With 90 Homicides, August Was Chicago's Bloodiest Month In 20 Years
CHICAGO (CBS) -- A 24-year-old man was killed and a 23-year-old man was grazed by a bullet in a shooting in the West Lawn neighborhood late Wednesday night, capping off the most violent month in Chicago in 20 years.
Chicago police said there were 90 homicides in August, and a total of 472 people shot in 384 separate attacks. The city has not had that many murders in one month since August 1996.
As he has several times before, Police Supt. Eddie Johnson said a relatively small group of repeat gun criminals are responsible for the the vast majority of gun violence in Chicago. The department maintains a watchlist of sorts, called the "strategic subject list," which relies on an algorithm to try to predict who is most likely to be involved in a shooting – either as the shooter or victim – by analyzing data such as gang affiliations, criminal records, past shootings, and previous contact with police.
"Most of our violence is driven by 1,400 individuals in this city. So until we hold these repeat gun offenders accountable for their actions, we're going to continue to see this violence," Johnson said.
Overall this year, there have been 467 homicides in Chicago, more than New York City and Los Angeles combined.
"We also recover more guns than New York and L.A. combined, but that just shows you the proliferation of guns out here in the streets of Chicago," Johnson said.
The staggering numbers of shootings and homicides were one reason why activist priest Rev. Michael Pfleger led an anti-violence meeting and peace march Wednesday night, including a die-in at 79th and Racine, where he called on Gov. Bruce Rauner to declare a state of emergency in the city.
Pfleger said that would free up federal funds to help local police. To drive home his point, he spelled out SOS, the universal distress signal, in a gallon of red liquid he called "blood." He also lowered the American flag outside his church, and raised it again upside down, which is officially recognized as a distress signal.
He vowed that the march would not be his last traffic-stopping protest.
"We shut down downtown when our kids get shot, and we shut down the South Side when our kids get shot, and you know what? It's time all over this city to shut streets down," he said.
Pfleger also criticized Chicago Fraternal order of Police president Dean Angelo Sr., who repeatedly has asked officers not to volunteer for overtime during the Labor Day weekend.
"When the stupid federation of police president told police officers 'don't do any overtime' to make some political point, go to hell. Go to hell, Angelo," he said.
In response, Angelo said, "I believe that the good priest should be more concerned with his flock them with the FOP."
The union has said the three-day Labor Day weekend should be considered "FOP Unity Days."

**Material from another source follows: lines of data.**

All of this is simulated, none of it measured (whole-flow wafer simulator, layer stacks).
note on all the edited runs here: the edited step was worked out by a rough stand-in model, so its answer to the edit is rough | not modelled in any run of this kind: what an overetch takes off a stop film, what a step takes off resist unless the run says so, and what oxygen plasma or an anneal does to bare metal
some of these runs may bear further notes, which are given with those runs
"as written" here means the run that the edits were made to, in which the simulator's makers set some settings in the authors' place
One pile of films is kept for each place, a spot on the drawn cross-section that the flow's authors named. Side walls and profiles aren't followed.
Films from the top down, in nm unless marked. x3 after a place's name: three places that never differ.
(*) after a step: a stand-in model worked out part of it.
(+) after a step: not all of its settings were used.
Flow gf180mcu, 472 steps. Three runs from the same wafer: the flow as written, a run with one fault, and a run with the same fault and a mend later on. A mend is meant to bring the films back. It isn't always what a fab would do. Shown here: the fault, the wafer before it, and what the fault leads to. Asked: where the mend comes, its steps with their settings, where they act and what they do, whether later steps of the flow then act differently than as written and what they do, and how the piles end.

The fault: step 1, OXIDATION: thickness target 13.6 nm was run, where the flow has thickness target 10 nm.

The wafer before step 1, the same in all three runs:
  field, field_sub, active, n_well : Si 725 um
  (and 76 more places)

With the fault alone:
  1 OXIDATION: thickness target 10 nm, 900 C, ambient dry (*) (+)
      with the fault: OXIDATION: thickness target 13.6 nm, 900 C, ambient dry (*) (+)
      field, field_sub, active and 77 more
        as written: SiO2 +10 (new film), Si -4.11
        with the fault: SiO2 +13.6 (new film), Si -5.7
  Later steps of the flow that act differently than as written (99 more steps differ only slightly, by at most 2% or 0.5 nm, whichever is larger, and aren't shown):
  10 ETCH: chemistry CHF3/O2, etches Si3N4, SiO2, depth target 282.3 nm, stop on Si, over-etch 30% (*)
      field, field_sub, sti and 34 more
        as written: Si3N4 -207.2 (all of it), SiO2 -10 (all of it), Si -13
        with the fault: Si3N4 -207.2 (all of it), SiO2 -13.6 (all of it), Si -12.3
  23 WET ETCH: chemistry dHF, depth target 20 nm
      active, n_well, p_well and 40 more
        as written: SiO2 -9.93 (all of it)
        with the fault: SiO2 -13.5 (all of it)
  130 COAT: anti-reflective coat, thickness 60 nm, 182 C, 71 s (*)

"In order to show unity and protest the continued disrespect of Chicago police officers and the killings of law enforcement officers across our country, we are requesting FOP members to refrain from volunteering to work (overtime)," the union said in a memo to Chicago FOP members.
Angelo has said the request is not a negotiation ploy or a job action. He said this is about one thing: officers spending time with their families.